MIF15: Neck of the Woods @ HOME, Manchester

Review by Holly Rimmer-Tagoe | 13 Jul 2015

Prior to the performance of Neck of the Woods, an announcement is made that anyone uncomfortable with complete darkness should swiftly leave the auditorium. The assembled audience initially responds to this with scepticism, but amusement shifts when the theatre descends into darkness and the uncomfortably loud sound of a huntsman chopping wood – his chopping and breathing becoming increasingly erratic and frantic – seems to last for an eternity. This is an eerie and deeply disturbing opening; the theatre feels completely empty and the unpleasant raid of the senses feels torturous.

A collaboration between Turner Prize-winning artist Douglas Gordon, pianist Hélène Grimaud, Sacred Sounds Women’s Choir and actor Charlotte Rampling, Neck of the Woods juggles the familiar and unfamiliar in fragments of language, music and theatre. The production is much more a performance piece than a play. Various literary representations of the wolf, notably Sigmund Freud’s Wolf Man, Little Red Riding Hood and Angela Carter’s erotic The Company of Wolves, are recounted and added to as Rampling jumps between storyteller and frightened girl, who has been abandoned by her father.

Unfortunately, the tension created by the first act is immediately lost amid the montage of disjointed images and mixed metaphors. The production doesn’t become more than the sum of its parts, and the various shock and awe tactics, the Miltonesque darkness of the opening passage and the transformation of the stage into a winter scene fail to be reconciled into a cohesive whole. Every time the piece engages with an interesting idea – the wolf as an analogy for threatened masculinity or the sensory process of memory (a theme across Gordon’s oeuvre) – the thought is interrupted and reduced by a competing element of the jigsaw.

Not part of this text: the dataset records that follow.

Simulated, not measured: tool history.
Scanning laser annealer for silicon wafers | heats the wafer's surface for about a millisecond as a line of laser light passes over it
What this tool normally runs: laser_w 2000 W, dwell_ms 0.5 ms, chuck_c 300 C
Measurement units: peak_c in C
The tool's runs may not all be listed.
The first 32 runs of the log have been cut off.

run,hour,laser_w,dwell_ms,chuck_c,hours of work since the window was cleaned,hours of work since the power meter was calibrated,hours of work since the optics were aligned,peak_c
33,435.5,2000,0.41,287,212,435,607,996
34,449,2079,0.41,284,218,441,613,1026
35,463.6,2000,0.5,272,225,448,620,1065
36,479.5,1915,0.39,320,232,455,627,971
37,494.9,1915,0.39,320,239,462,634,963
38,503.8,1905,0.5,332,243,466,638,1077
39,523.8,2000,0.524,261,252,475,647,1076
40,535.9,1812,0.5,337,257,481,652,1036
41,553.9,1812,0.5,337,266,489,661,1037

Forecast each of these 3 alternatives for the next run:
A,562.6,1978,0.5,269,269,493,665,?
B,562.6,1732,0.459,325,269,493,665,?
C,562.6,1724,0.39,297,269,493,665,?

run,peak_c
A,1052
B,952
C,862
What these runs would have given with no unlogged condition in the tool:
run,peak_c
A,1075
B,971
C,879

The continuous troughs and peaks of the piece are perhaps most evident in the odd use of a limp wolf teddy, which Rampling carries around the stage, serving to wholly minimise the presence of the wolf. Why spend an hour exploring the myth, enigma and complexity of the wolf, only to present the creature in the most futile way imaginable?

Grimaud’s performance of Schumann and Rachmaninoff is enthralling, but remains unmatched by the other elements of the piece; Rampling is shamefully underused and any emotional momentum that she builds seems to be immediately diminished by the proceeding set pieces. Veronica Gonzalez Peña's script, an adaptation of Freud’s Wolf Man, desperately needs some of the choppy cadence and tenacity of Carter’s interpretation. Neck of the Woods is little more than a sheep in wolf’s clothing: the stylised interludes are never matched by sustained emotional substance or intensity.


Neck of the Woods had its world premiere at HOME, Manchester, on 10 Jul. It runs until 18 Jul (not 13, 14), 7.30pm (Sat matinee 2.30pm)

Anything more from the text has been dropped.